The supervisory authority must ensure that the new purpose remains as close as possible to the founder’s original intention, the principle of proximity (Grundsatz der Zwecknähe). Early indications suggest that the 2024–2026 reforms have encouraged cantonal authorities to engage more proactively with foundation boards on potential purpose amendments, rather than waiting for formal applications, reflecting a broader trend toward dialogue-driven supervision noted in recent NKF practice updates.

Supervisory Change vs Founder Change, Comparison

Criterion Art. 86a (Founder route) Art. 86 (Supervisory route)
Who initiates Founder (personally) Supervisory authority or board application
Precondition Express reservation in charter + 10-year wait Compelling reasons (objective shift from founder’s intent)
Scope of new purpose Broad (not unlawful, immoral or impossible) Must stay as close as possible to original intent
Transferable No, personal to founder; lapses on death N/A, authority-driven
Typical timeline 2–4 months (simple); up to 6 months 3–6 months or longer (evidence-intensive)

Foundation Restructuring Switzerland, Merger vs Dissolution Compared

Not every situation calls for a purpose amendment. Where the original purpose is exhausted, the assets are insufficient, or the governance structure is no longer viable, foundation boards must weigh whether to restructure (typically through a merger or asset reassignment to another foundation) or to dissolve the entity entirely. The decision has significant legal, tax and reputational consequences.
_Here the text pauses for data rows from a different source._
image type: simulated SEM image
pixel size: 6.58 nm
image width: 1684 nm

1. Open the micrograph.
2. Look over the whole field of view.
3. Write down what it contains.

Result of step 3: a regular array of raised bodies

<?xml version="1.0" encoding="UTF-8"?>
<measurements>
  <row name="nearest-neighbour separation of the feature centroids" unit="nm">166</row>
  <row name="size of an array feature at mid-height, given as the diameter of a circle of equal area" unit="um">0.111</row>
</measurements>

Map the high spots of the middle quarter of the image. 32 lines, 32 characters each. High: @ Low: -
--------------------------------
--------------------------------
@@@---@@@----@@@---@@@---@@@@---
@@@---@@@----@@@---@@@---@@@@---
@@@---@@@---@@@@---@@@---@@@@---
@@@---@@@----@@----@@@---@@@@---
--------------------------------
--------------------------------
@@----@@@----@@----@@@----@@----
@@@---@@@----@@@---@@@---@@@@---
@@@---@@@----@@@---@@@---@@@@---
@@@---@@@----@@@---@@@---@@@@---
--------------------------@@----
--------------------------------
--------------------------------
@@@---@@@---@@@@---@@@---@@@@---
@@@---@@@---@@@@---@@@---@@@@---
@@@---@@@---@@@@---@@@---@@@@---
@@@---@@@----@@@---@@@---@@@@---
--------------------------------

Option Legal Trigger / Approvals Practical Timeline & Notes
Restructure / Merger Agreement of supreme organs of both foundations; supervisory consent may be required; assets must be directed to a related purpose 3–6 months typical; preserves continuity and public profile; may need beneficiary consents; tax-neutral if correctly structured
Purpose amendment (Art. 86a / 86) Founder reserved right (Art. 86a) or supervisory-authority change (Art. 86), strict standards as detailed above 2–6 months (depends on evidence and supervisory backlog); low asset disruption if approved
Dissolution Purpose unattainable, unlawful, or already achieved (Art. 88 ZGB); court or supervisory-authority order 3–9 months; wind-up costs; distribution constraints (assets to entities with a similar purpose unless charter specifies otherwise); reputational and tax consequences

When Restructure Beats Dissolution

A foundation merger in Switzerland is often preferable to dissolution in the following scenarios:

  • Beneficiary continuity. The receiving foundation can continue to serve the same or an overlapping beneficiary class without interruption.
  • Asset preservation. Merging avoids the liquidation process and ensures that endowment capital continues to be deployed for charitable or public-benefit purposes.
  • Tax efficiency. A properly structured merger can be tax-neutral, whereas dissolution may trigger capital-gains exposure or clawback of tax exemptions.
  • Reputational protection. Dissolution is a public event, a merger can be communicated as an evolution rather than a failure.

Merger Process Checklist

  1. Identify a compatible receiving foundation with a related purpose.
  2. Obtain board resolutions from both foundations approving the merger in principle.
  3. Draft a merger agreement specifying asset transfer terms, governance, and beneficiary protections.
  4. Notify and, where required, obtain approval from the competent supervisory authority.
  5. Execute notarial deeds if required by the charter or cantonal practice.
  6. File commercial register amendments (deregistration of the merging foundation; updates for the receiving entity).
  7. Notify tax authorities and, for charitable foundations, confirm ongoing tax-exempt status.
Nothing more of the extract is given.